Let me admit to a personal bias: I think the idea of using locally available, organically grown ingredients is both ethically and morally laudable, as well an idea at the forefront of a food movement that's taken over most of the country. Chefs will go to great lengths to get the ingredients they need, but increasingly over the past few years, that's meant an intense scrutiny of their own back yards instead of looking to Asia and Europe. As everyone who's ever grown a tomato in his own back yard knows, really fresh ingredients make anyone's food better.

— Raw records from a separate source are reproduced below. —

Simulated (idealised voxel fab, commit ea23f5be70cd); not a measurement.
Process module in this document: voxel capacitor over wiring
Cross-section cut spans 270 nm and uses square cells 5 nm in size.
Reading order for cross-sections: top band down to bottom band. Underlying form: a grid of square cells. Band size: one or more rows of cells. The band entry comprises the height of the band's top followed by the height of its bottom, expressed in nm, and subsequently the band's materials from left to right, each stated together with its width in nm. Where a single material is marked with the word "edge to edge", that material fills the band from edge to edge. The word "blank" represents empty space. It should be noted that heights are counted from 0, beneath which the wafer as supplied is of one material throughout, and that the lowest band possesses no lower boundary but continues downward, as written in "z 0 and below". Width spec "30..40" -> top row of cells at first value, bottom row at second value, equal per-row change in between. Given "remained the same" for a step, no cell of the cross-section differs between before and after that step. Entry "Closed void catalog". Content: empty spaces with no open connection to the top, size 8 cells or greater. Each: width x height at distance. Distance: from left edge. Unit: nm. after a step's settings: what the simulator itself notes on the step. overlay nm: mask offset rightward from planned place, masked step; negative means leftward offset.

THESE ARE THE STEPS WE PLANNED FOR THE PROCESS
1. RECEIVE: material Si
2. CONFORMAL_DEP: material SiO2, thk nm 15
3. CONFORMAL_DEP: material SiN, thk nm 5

At Edible Garden, ultrafresh food passes through the hands of a skilled chef before it reaches your table. Chef Ed Blase, a Brooklyn native and 9/11 survivor, reorganized and revamped the restaurant's menu last November. This meant throwing out the old menus until he was ready to begin with an entirely new lineup based on what's available from Virginia farms. The dinner menu rotates weekly, and although the lunch menu remains more or less constant, changes are made as availability fluctuates. The result is food that, though it can't be characterized as surprising, is simple, strong and flavorful.

It is surprising that a native New Yorker can so expertly bring a genuine Southern twang to his dishes. The fried green tomatoes are thickly sliced, greaseless and defiantly crunchy, even after a dunking in their accompanying roasted jalapeĀ¤o aioli. A romaine wedge with blue cheese dressing and bacon reinterprets the old iceberg classic, while a feather-light dusting of Old Bay spices sparks a new marriage between the perfectly cooked rockfish and its pepper, onion and tomato relish.

The grass-fed beef from Gryffon's Aerie farm gave my jaw a good workout, but unfortunately that seems to be the way with cattle that eschews grain. The waitress did, however, fully disclose its unusual texture when I ordered, so I tried to focus instead on its concentrated, meaty flavor. Interesting, yes, but ultimately I haven't quite acquired a taste for the lean, omega-rich beef that's so good for us all.

Things like crunchy onion rings that shattered upon impact and a definitive purple potato hash reflect a subtle sense of humor in Blase's cooking, and when I ordered the peanut butter surprise for my children (an item from the lunch menu graciously served at dinnertime by request), the sticky, banana-stuffed French bread won over my children and me with its unheard-of sprinkling of chocolate chips. At lunchtime, the balsamic-glazed chicken breast failed to impress, but the Double "A" Farm Italian sausage with its roasted peppers and onions jazzed up with fontina is worth a return. (I hope some garlic finds its way into the accompanying white beans, though.)

But the real reason to drive out is for dessert. A miraculously light, almost mousselike cheesecake makes you doubt every other piece of cheesecake you've eaten, and the warm apple cake served with homemade Yoder Dairies ice cream is practically as good as a piece of apple pie. A dark, imposing wedge of chocolate cake instantly reminds you of the famous Death By Chocolate, but instead of overwhelming you with its density, the weightless cake slices are held down by a chocolate ganache that impresses with its sugary restraint.

With its well-balanced wine list and attentive service, Edible Garden has finally found a way to showcase the culinary treasures of our collective backyard. S

Edible Garden
12506 River Road, Goochland
Lunch: Monday-Saturday, 11 a.m.-2 p.m.
Dinner: Thursday-Saturday, starting at 5 p.m.
Carryout dinners until 3 p.m. Monday-Friday.